A man and his daughter ride a bicycle past a branch of the Industrial and Commercial Bank of China Ltd (ICBC) in Beijing June 26, 2013. REUTERS/Jason Lee

SHANGHAI (Reuters) - China's top lender will help bail out investors in a troubled high-yield investment scheme, local media said on Friday, in a move that risks reinforcing the view among Chinese savers they are effectively insured against poor investment decisions.

Industrial and Commercial Bank of China <601398.SS> (1398.HK), which sold the "Credit Equals Gold #1" investment scheme on behalf of a shadow-banking outfit, has qualified its earlier position that it would not bear the "main responsibility" for repaying investors.

An official at ICBC's Shanghai branch was quoted as saying that ICBC would take some responsibility.

"ICBC won't ignore the issue of its reputation," the official Shanghai Securities News quoted her as saying.

The official said that most of the roughly 700 investors in the product, created by China Credit Trust Co Ltd, have sought reassurances from ICBC following the news after learning that the product may not pay out as planned on January 31.

"The ICBC has not shirked its responsibility and pushed these investors to go chase China Credit Trust Co Ltd for payment. On this point, ICBC will bear responsibility," the official was quoted by the newspaper as saying.

The bank will inform investors of its specific decision regarding the product before January 28, the paper reported on Friday.

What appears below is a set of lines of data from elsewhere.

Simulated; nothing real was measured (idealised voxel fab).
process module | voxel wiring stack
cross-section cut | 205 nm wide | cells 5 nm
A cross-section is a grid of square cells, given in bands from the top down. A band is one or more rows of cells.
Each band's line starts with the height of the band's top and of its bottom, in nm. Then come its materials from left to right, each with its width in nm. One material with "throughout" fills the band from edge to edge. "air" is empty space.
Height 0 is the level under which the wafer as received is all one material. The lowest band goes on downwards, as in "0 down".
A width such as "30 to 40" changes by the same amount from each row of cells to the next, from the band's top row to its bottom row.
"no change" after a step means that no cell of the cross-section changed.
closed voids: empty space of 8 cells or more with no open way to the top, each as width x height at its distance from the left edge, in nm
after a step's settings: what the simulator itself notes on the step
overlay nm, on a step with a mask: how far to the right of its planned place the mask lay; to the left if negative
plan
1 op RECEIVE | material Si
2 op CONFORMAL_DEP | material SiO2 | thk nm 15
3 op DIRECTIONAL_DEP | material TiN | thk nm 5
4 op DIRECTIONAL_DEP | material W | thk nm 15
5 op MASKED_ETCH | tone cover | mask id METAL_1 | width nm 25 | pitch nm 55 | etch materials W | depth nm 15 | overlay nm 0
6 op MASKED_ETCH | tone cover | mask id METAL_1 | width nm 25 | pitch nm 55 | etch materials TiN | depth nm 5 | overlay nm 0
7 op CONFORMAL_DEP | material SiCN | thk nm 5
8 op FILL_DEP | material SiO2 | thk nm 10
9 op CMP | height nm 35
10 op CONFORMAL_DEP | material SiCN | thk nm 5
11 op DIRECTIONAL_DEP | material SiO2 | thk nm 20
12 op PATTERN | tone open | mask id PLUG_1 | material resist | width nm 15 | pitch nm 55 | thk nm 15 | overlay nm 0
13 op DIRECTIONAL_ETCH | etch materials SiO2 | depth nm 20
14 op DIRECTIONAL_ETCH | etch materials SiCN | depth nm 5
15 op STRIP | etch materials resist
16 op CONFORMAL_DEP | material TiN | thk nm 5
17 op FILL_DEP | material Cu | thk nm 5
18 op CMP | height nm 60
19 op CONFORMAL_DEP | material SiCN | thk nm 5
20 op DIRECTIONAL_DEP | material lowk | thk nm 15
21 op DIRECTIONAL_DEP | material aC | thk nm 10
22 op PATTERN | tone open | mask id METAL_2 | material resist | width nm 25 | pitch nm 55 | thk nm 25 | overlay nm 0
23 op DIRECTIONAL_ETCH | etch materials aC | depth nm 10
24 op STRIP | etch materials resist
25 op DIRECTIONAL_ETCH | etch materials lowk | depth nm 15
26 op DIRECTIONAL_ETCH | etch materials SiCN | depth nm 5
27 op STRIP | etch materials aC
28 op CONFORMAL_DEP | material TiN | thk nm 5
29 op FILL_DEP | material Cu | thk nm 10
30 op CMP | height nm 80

ICBC did not answer calls from Reuters seeking comment on Friday morning.

The trust product used funds raised from wealthy investors in 2010 to make a loan to a struggling unlisted coal company Shanxi Zhenfu Energy Group Ltd. But Zhenfu collapsed after its vice chairman was arrested in 2012 for accepting deposits without a banking license.

In addition to ICBC, previous news reports said that Shanxi province, in central China, and China Credit Trust may share responsibility for bailing out investors in the closely-watched case viewed as a potential landmark precedent for defaults in China's shadow-bank sector.

ICBC's Hong Kong-listed shares were down 0.8 percent in late morning compared with a 0.3 percent drop for an index tracking the leading Chinese listings in Hong Kong (.HSCE).